#wellactually: email addresses *are* case-sensitive, but proceed as if they're not

This one's good for getting your know-it-all on.

Despite it being commonplace to “fix up” email addresses by lowercasing them — or, in financial/government contexts, uppercasing them — email addresses are clearly defined as case-sensitive in the only standard that matters.

RFC 5321 is unequivocal:

The local-part of a mailbox MUST BE treated as case sensitive. Therefore, SMTP implementations MUST take care to preserve the case of mailbox local-parts. In particular, for some hosts, the user "smith" is different from the user "Smith".

When an IETF RFC uses the keyword “MUST” it means business: you can't connect an SMTP server to the internet if it doesn't treat mailbox local-parts as case-sensitive.[1]

(The mailbox is the left-hand-side of an address, to the left of the @ symbol; the right-hand-side, the domain, is case-insensitive. So sandy@teknkl.com is the same as sandy@TEKNKL.COM but isn't the same as SANDY@teknkl.com.)

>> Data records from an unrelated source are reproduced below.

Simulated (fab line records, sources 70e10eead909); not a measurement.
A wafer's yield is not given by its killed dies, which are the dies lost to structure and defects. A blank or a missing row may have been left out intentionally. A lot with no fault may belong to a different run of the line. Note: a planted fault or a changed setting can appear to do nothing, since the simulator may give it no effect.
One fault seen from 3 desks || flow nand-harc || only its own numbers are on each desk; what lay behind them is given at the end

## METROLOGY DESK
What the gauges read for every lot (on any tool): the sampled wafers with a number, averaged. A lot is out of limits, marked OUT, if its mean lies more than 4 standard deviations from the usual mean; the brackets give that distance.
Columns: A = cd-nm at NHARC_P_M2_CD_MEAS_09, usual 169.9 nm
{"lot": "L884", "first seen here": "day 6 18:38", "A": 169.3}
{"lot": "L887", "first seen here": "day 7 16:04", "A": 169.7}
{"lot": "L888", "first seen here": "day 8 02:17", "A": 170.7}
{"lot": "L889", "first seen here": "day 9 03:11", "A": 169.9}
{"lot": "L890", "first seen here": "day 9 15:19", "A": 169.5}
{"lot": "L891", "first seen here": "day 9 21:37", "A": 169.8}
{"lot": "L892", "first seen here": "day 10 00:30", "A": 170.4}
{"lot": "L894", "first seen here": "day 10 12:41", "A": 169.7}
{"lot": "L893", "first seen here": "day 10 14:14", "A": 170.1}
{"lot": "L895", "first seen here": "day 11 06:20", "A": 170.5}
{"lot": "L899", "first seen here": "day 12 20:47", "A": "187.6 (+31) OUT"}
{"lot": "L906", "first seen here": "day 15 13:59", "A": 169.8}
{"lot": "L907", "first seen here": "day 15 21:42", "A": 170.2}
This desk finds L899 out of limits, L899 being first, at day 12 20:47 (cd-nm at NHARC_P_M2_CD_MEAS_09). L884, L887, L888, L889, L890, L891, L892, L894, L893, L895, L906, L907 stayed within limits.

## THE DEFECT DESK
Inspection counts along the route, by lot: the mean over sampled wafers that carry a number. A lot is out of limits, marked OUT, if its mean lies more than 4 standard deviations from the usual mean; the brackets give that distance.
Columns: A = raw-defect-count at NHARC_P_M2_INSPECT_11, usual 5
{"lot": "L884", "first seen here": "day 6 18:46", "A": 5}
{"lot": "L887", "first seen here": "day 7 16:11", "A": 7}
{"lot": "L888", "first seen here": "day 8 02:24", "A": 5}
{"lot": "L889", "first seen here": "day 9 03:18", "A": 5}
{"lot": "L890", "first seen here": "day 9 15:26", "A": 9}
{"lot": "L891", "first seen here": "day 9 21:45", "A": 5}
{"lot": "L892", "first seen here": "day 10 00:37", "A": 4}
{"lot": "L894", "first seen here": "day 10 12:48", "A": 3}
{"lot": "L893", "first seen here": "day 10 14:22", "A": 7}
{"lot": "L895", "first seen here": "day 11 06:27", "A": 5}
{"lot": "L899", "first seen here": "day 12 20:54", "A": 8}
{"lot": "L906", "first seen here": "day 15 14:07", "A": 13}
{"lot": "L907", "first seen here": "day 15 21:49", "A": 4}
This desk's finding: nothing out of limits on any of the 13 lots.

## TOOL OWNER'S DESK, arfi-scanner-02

So the standard is clear… and yet, here we are. Almost nobody in the actually-using-email world can afford to treat addresses as case-insensitive. If we did that in martech, our deduping would go haywire: someone who has the habit of typing ProfessorLonghair@bayou.com couldn't be deduped against professorlonghair@ the same domain. CSVs in all-caps would create 1000s of new leads. And so on.

Admittedly, ignoring case in an offline database (like Marketo) can't be an RFC violation per se. The RFC sets rules for SMTP servers, and a server can't know what an address used to be, it just can't make any changes of its own. But lowercasing/uppercasing in a database designed to send email surely violates the spirit of the related RFC.

Either way, at some point almost everyone started treating addresses as case-insensitive. The fact that most SQL databases are case-insensitive probably fueled this consensus. Caught a bug in my own software today (it happens) where I had forgotten to do a case-insensitive comparison, i.e. I had accidentally followed the standard! So that's the state of things.

Some say you should treat addresses as case-preserving as opposed to case-sensitive, meaning you don't change IStillUse@AOL.COM to istilluse@aol.com but you still consider it a dupe of iSTilLUSE@aol.com. This doesn't make any sense, though. Once you recognize that the two may represent different addresses, you're arbitrarily choosing the first one in your system as the right one, when the second one is just as right. Just give up at that point and lowercase 'em.

But there is one reason I can think of to leave the case as-is (assuming data is in your system with one single format and you're considering forcibly upper/lowercasing it). And that's the ProfessorLonghair example above: you give the recipient the reassurance that you got the info from them in the first place, because they always fill out forms that way. Don't know if this will have any measurable effect on engagement, though.


Notes

[1] 5321 does admonish against new technologies being, er, technically correct:

However, exploiting the case sensitivity of mailbox local-parts impedes interoperability and is discouraged.